Dodge SRT Forum banner

Exhaust manifold iron/steel

5.3K views 25 replies 3 participants last post by  04fourdoorv4warlord  
#1 ·
Okay I thought I posted this question a while back but I can't find it so yet again I'm here asking for assistance I just did my first motor pull and in the process I found countless problems problem one being shaft play on my Turbo 2 being a crack in the exhaust / turbo manifold 3 being the valves on 3 cylinders are white almost oxidation look and one valve is black pretty sure the block came from a junkyard because the paint was stripped it had a layer of rust on the outside and yellow marker writing SRT regardless I have many questions and I would love to hear some answers and opinions like the exhaust manifold I like the cast iron because it can be ported easily and Polished and I'm pretty sure that the turbo is built into the manifold in that case should I get a new Turbo and a stainless manifold I'm not sure what all it will take
 
#2 ·
You sure do like to post up your threads with long run-on sentences without punctuation....
Not trying to be a dick or like the grammar police or whatever, but it makes it hard to read.

i'm going to help you....
Okay I thought I posted this question a while back but I can't find it, so yet again I'm here asking for assistance. I just did my first motor pull and in the process I found countless problems.
  1. shaft play on my Turbo
  2. crack in the exhaust / turbo manifold
  3. the valves on 3 cylinders are white, with an almost oxidation look and one valve is black.
I'm pretty sure the block came from a junkyard because, the paint was stripped and it had a layer of rust on the outside and yellow marker writing "SRT." Regardless, I have many questions and I would love to hear some answers and opinions. I like the exhaust manifold and I like the cast iron because it can be ported easily and Polished. I'm pretty sure that the turbo is built into the manifold. Should I get a new Turbo and a stainless manifold? I'm not sure what all it will take.
  1. A turbo with shaft play is never good, but if minimal can still be used for years. Is the shaft play in and out, or side to side?
  2. Cracks in the OEM manifold are very VERY common. They can be welded up by someone who knows how to weld cast iron, but they will likely crack again in the future. The cracks arent good, but if minimal can still be used for years.
  3. Post pictures how what you're describing with the valves.
Yes the turbo is built into the manifold. There are no aftermarket manifolds for the stock turbo, other than modified stock manifolds.
 
#3 ·
I apologize for the horrible grammar, I've been having to use talk to text because I consistently have interruptions. I've attached a video with a few of my questions. I don't mind having to buy another Turbo and manifold I'm just curious as to which Turbo to buy. I've heard many success stories and many horror stories from eBay turbos but considering the ones that I like to buy come with a guarantee I'm not too worried about it would a v band turbo be acceptable and what size should I go with. I looked up the part number on my piston and it comes back to Wiseco I looked out the parts number on my rod and it came back to Eagle I'd like to go with a big wheel or if not, big wheel internals
 
#5 ·
Sorry i cant watch your video. I browse the forums from my work (goverment) computer and youtube is blocked.

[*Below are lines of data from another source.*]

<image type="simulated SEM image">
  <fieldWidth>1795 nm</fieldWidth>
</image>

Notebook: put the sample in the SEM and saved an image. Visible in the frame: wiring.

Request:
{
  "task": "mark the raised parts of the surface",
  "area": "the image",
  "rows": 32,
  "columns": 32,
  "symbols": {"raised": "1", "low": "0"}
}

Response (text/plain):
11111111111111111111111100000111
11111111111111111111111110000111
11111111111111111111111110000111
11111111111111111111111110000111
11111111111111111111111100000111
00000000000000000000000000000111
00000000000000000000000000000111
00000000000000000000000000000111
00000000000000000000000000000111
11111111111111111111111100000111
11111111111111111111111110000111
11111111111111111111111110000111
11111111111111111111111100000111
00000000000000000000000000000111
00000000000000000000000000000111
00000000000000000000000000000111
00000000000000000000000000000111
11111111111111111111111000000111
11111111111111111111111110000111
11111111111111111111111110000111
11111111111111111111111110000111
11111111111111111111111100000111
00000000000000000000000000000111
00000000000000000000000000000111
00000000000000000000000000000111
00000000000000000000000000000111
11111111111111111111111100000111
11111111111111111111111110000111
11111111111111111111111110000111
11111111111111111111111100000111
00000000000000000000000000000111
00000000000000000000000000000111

IF you are set on staying with a stock frame turbo/maniold, i would look into turbobay performance for the turbo. IDK who has modified/upgraded stock manifolds.

IF you are considering something larger, you can pick up an AGP, or ATP, or treadstone manifold for pretty cheap...
 
#7 ·
Well the crack isn't going to get saved. I need a new manifold so I'm going with the 38mm cast iron one my next question is what do I need to beef up the turbo. I think I can use the housing side of the turbo for that manifold but I need to get a separate compressor side and cartridge also what mods can I do to make it a bws I believe it's called the big wheel stocker
145137
 
#8 ·
I think you may be a bit confused on how all the exhaust stuff comes together. The stock turbo and manifold (also known as a turbofold) are basically one peice. Yes, the compressor side of the turbo can be removed from the manifold, but they are built to be together. I do not think there is any other exhaust housing that can be bolted up to that compressor to allow that turbo to bolt up to a different manifold.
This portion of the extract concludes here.